LOUISVILLE, Ky. (WDRB) -- Nick Albiero learned early in his college career that a big win was not going to produce a big reaction from his coach.
"I would see replays of the videos when I would win," said Albiero, a senior on the U of L swimming team. "I'm like, 'You didn't do anything.'"
Last month, Albiero produced his biggest victory, beating a stellar field in the 200-yard butterfly to claim an NCAA championship. That one garnered at least a bit of a reaction from his coach, who is also his dad.
"Even my staff made fun of me," Arthur Albiero said. "''You finally let your hair down. You finally enjoyed the moment as a dad.' I said, 'I did for a few seconds there.' Then I got back to head coach, hat on."

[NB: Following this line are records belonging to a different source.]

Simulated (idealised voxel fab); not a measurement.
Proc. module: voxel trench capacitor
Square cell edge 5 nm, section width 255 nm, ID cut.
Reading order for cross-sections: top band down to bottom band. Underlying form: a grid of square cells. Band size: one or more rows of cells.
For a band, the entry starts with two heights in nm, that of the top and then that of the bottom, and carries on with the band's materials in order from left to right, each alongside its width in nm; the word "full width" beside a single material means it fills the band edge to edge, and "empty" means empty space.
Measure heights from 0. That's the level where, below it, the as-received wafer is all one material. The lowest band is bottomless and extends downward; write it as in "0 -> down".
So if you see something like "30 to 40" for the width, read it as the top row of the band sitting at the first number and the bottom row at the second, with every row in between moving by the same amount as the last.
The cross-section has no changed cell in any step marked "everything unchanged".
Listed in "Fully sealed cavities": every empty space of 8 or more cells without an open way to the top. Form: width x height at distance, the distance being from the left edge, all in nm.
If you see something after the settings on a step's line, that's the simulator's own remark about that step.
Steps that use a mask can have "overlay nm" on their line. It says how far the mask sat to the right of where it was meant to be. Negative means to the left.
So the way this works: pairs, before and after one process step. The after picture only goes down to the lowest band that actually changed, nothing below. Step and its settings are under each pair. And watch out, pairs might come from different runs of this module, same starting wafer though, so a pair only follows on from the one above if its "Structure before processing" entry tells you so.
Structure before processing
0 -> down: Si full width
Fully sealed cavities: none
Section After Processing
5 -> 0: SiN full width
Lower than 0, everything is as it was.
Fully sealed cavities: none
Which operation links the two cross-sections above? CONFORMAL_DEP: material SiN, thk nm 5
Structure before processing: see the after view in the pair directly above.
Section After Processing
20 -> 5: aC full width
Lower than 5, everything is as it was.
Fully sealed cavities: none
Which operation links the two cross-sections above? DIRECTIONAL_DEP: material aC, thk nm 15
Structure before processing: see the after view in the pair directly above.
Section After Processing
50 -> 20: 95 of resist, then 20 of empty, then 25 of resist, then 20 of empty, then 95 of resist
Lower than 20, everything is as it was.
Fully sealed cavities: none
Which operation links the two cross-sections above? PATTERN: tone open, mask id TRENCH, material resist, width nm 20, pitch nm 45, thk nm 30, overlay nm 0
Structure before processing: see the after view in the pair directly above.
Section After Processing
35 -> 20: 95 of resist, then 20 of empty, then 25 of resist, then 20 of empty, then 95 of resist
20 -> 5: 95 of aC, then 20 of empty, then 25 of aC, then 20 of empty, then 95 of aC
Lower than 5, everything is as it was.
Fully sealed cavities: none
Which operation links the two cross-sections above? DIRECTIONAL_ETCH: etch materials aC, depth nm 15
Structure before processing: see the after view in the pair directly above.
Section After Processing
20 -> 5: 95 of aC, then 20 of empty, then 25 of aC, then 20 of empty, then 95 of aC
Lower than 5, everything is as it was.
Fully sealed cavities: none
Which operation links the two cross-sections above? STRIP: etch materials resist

His mom was watching on TV, stirring more than just her emotions.
"I am known to have a little accident when I get excited," Amy Albiero said. "So people will text me and go like, 'Was this a pee-in-your-pants type excitement?' And I'm like, 'Yeah, it was.'"
Amy and Arthur were both All-American swimmers in college. Amy runs Cardinal Aquatics swim club and coached Nick up through his high school years. Arthur has been U of L's head coach for 18 years and has coached Nick for the last four.
Both said they were careful not to push any of their three kids into the sport and that they've had to walk a fine line between coach and parent.
"It's brutal," Arthur Albiero said. "This is a path that you gotta love this thing, because it's not for everyone. "It's year-round. It's two practices a day, just about every day, very little time off. It's a lifestyle."
"They're gonna have a lot of coaches in their lives, but they're only gonna have one mom and one dad," Amy Albiero said. "And so really trying to find that balance between when they need me to be a coach and when they need me to be mom."
Now, the spotlight is on their middle child, looking to join several other Cardinal greats, not only as a National Champion but as an Olympian.
"I grew up swimming here and seeing those names on the wall," Nick Albiero said. "They're not only just swimmers, they're my friends. And so just getting to train with them and them having that impact on me, I wanted to be able to be a part of that group and that legacy.
"Olympics is the highest level of swimming you can get to. It's a dream. It's every swimmers dream."
"We always joke, but it's so true," Arthur Albiero added. "If you have a lane, you have a chance. And we're going to go to the Olympic Trials and just compete and give it all we got."
Nick's older brother, Estefan, swam for the Cardinals. And his younger sister, Gabi, just finished her freshman year at Louisville and has also qualified for the Olympic Trials.
They'll be leaving Thursday for the Trials, which will run June 13-20 in Omaha, Nebraska.